Source: Roar Magazine
Despite being continents apart, the struggles of the Kurds and Zapatistas share a similar purpose: to resist capitalism, liberate women and build autonomy.
Power to the people can only be put into practice when the power exercised by social elites is dissolved into the people.
― Murray Bookchin, Post-Scarcity Anarchism
Only six months ago very few people had ever heard of Kobani. But when ISIS launched its futile attack on the town in September 2014, the little Kurdish stronghold quickly became a major focal point in the struggle against the religious extremists. In the months that followed, Kobani was transformed into an international symbol of resistance, compared to both Barcelona and Stalingrad for its role as a bulwark against fascism.
The brave resistance of the People’s and Women’s Defense Units (YPG and YPJ) was praised by a broad spectrum of groups and individuals — from anarchists, leftists and liberals to right-wing conservatives — who expressed sympathy and admiration for the men and women of Kobani in their historical battle against the forces of ISIS.
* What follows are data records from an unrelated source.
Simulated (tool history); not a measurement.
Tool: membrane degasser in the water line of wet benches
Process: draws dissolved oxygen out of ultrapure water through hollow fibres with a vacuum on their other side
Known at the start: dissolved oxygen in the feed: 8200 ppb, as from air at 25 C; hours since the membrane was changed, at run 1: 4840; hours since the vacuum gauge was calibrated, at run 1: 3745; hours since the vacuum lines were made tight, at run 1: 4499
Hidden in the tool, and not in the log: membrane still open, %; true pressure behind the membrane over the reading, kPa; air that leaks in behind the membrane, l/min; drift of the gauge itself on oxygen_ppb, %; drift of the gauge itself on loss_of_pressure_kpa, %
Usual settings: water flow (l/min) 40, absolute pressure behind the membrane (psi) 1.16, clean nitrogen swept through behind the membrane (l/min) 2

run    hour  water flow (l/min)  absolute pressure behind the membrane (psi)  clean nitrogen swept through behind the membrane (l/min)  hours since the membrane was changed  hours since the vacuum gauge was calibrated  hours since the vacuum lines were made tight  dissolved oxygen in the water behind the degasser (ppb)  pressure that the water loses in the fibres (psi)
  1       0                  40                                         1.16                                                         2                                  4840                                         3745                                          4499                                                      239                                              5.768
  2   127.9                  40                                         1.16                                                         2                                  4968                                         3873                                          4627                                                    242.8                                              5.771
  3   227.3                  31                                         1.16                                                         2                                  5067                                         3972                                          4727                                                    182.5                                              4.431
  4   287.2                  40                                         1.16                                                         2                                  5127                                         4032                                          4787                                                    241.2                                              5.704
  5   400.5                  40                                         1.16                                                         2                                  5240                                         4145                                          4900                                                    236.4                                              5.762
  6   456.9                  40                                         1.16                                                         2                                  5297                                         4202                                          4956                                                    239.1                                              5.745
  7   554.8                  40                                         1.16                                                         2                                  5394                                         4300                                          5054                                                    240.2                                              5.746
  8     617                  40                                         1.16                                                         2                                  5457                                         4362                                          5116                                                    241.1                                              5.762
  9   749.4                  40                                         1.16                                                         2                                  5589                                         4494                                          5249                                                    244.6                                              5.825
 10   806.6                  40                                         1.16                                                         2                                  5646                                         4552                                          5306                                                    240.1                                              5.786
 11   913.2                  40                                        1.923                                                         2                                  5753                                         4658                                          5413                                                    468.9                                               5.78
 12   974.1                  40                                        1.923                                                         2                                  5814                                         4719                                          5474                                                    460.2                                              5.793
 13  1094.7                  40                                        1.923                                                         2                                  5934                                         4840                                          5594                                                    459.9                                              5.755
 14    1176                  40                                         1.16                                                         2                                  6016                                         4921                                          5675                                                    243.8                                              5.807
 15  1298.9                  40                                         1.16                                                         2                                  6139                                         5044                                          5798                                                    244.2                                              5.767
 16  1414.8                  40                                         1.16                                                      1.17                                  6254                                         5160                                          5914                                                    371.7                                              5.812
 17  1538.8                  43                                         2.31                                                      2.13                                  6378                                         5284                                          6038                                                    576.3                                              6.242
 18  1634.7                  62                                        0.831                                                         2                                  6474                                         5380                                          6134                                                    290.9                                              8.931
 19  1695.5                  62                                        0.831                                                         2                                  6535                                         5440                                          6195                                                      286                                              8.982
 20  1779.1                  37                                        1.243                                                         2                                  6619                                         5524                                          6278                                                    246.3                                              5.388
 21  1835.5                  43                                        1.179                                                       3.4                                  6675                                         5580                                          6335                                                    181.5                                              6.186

As a result, the mainstream media was soon forced to break its silence on the plight of the Kurds of Northern Syria, who had declared their autonomy in the summer of 2012. Numerous articles and news stories depicted the “toughness” and determination of the Kurdish fighters, often with a dose of romanticization. Nonetheless, the media attention was often selective and partial. The very essence of the political project in Rojava (Western Kurdistan) went unreported and Western journalists generally preferred to present the resistance in Kobani as an inexplicable exception to the supposed barbarism of the Middle East.
Unsurprisingly, the victorious flag of the YPG/YPJ brandishing the iconic red star was not a pleasing image to the eyes of the Western powers. The autonomous cantons of Rojava represent a homegrown solution to the conflicts in the Middle East, focusing on gender equality, environmental sustainability and horizontal democratic processes including all different ethnic and social groups, while simultaneously resisting the terror from ISIS and rejecting both liberal democracy and capitalist modernity.
Although many in the West preferred to stay silent on the issue, the Kurdish activist and academic Dilar Dirik has rightly claimed that the ideological foundations of the Kurdish movement for democratic autonomy are key to understanding the spirit that has inspired the Kobani resistance.